This image serves a double purpose for me—as Wojnarowicz is an artist whom I personally have been very inspired by—both by his artwork and his political activism (and how he was able to integrate both into his work and exhibitions), and for ACT UP, the group that I also participated in after arriving in New York City in 1989 after graduating from college. I directly refenced Wojnarowicz in the first paintings and drawings I made in graduate school, and still have a vivid memory of the impact his work made on me as a young man. I also was active in ACT UP in those years, protesting at some of the big actions and attending meetings, fighting for the rights for LGBTQ+ and all people for health care, politics surrounding HIV + and our bodies.
Also, I think it’s interesting in context to other works of mine in the Whitney collection, specifically my Irascibles painting, another work of mine portraying famous artists.

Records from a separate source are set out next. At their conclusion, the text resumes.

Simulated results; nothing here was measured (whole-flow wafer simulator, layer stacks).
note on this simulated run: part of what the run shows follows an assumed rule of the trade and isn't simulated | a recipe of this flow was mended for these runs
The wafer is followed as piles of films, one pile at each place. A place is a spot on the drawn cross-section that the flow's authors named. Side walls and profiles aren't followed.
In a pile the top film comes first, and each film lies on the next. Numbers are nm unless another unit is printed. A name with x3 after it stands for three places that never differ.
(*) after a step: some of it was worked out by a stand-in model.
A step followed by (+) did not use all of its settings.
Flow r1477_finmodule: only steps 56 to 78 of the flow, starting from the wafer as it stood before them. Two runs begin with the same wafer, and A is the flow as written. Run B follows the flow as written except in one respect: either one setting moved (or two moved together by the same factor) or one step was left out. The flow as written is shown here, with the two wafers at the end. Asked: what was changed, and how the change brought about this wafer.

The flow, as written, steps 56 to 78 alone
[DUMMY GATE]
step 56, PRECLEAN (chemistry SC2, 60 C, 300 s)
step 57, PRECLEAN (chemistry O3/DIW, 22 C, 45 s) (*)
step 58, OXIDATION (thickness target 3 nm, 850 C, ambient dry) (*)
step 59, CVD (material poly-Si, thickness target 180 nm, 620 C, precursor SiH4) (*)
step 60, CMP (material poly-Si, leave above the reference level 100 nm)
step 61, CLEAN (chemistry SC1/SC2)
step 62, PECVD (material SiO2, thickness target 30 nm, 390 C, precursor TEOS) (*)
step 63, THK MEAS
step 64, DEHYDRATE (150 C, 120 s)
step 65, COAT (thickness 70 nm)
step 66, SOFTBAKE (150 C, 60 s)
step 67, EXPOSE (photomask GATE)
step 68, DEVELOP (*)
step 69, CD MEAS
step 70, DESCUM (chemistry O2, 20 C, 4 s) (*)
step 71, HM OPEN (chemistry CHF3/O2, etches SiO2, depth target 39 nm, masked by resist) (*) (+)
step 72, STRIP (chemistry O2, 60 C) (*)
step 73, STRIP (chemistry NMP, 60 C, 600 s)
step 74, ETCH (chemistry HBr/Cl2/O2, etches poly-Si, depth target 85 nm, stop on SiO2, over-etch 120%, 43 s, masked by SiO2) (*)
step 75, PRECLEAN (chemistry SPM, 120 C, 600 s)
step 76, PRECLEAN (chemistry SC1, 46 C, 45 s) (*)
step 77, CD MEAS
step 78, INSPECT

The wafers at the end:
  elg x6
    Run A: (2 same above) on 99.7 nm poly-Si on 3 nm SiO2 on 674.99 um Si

After I graduated from Brown in 1988, I moved to NYC and was a part of the ACT UP movement, going to meetings and protests, and in a way coming into my own skin as a gay man, after coming out in college to my family and friends. I remember seeing David leaning against the wall outside the Village East Cinema, where he was living in Peter Hujar’s old apartment, and seeing him present one of his films at the Public Theater. I was too intimidated by his fame to approach him, which I sadly now regret, as he and his work have had such an influence on me. When I first saw one of his installations back at that time at the New Museum, as a neophyte artist just out of school, I inquired to my then artist boyfriend why, although stirring, wasn’t “beautiful” or seemed “anti-aesthetic”. He turned to me and asked if it was a beautiful world, when so many people were dying of AIDS related causes, and how the artwork was reflective to be affective of that dismal time. I understood then the power of art to help teach and persuade, and how “political art” is hard but urgent to make. If a work is too “artful” or beautiful, perhaps it loses its politics, if it is too political, perhaps it loses it artfulness—and Wojnarowicz in all his work strikes the exact right balance. Both his recent Whitney retrospective and his arts pervasiveness in our culture prove this—although AIDS of course is still a huge issue, it’s not the killer it used to be in Wojnarowicz’s time, and although we still have oppressive politics, they are not the same as in the 80’s and early 90’s, yet Wojnarowicz’s work is still both pertinent our moment while being historic, and timeless. Of course, he was also an active member in the ACT UP movement, and I’m hoping that this drawing both encapsulates his leadership both in ACT UP and in the art culture wars (I also came to NYC during the time of the NEA controversies and worked at Robert Miller Gallery that represented Mapplethorpe just after his death and during the “obscenity trials” of his Perfect Moment retrospective in Cincinnati).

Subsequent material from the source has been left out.